A moment with Mary — anniversary reflections

Hope Partnership is the culmination of hard work, perseverance, and more than a few tears. My team has worked tirelessly over the past ten years to reduce homelessness in our community, and though we may not be there yet, just imagine how far we’ve come. Over the past 10 years, we’ve served over 100,000 heartbeats. Just imagine that number, over 100,000!

Just last year, between January and September: we navigated 116 heartbeats into stable housing, hosted hundreds of our neighbors at Cares days, connected 66 heartbeats to permanent employment, connected nearly 1,400 heartbeats with identification services, and opened this new service space in downtown Kissimmee. I’m constantly amazed at how far we’ve come over the last decade. None of this work would be possible without you, our incredible supporters. And we couldn’t have done any of this work without the amazing team at Hope Partnership.

In the early days of this organization, I swore we would never get into housing. These days, I spend the majority of my time working to develop dignified, affordable, attainable housing for those people who form the backbone of our workforce. I’ve learned to avoid saying never. Where others see dilapidated hotels that have outlived their use and empty lots of blighted land, we see spaces to create communities where families heal from the traumas of poverty and homelessness neighborhoods where children grow up surrounded by love and support. Everyone deserves a safe place to call home, and we have the power to make that happen in Central Florida.

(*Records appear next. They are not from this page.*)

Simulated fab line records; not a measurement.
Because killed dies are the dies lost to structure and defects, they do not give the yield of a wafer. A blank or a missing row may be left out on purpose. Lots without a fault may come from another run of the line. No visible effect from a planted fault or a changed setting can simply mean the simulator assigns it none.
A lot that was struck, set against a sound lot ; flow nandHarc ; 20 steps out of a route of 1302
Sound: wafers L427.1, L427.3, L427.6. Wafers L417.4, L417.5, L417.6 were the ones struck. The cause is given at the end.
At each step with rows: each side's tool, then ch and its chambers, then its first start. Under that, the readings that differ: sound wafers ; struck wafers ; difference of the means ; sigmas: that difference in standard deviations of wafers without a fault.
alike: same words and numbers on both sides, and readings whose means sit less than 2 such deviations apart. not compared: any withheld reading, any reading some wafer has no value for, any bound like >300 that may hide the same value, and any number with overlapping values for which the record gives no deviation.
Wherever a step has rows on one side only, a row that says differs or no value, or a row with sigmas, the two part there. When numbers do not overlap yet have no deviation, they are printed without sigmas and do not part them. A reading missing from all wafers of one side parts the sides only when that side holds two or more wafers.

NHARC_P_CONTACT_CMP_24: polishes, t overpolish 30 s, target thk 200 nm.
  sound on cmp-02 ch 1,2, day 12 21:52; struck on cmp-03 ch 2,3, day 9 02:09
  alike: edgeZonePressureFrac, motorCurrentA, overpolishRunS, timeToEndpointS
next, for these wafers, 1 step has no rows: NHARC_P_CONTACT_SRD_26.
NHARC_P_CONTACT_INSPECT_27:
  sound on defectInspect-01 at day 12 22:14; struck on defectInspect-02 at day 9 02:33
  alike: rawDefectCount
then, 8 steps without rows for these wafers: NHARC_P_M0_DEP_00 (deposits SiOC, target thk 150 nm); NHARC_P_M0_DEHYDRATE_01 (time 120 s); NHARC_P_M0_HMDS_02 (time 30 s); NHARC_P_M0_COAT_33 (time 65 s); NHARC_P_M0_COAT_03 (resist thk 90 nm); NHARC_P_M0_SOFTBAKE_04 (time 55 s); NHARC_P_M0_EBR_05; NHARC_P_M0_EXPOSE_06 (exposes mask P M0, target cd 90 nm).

How we do this work is just as important as what we do. That’s why we are working as an agency to embed trauma-informed and trauma-responsive principles into every aspect of our organization. I’m looking forward to earning certification as a Trauma-Informed agency, then sharing what we’ve learned with our partners who serve this community with us.

As we look toward the next decade, our vision is a Central Florida where poverty and homelessness are issues of the past. We can get there together.

Rev. Mary Downey is the President/CEO of Hope Partnership, which works to end systematic poverty and homelessness in Osceola County.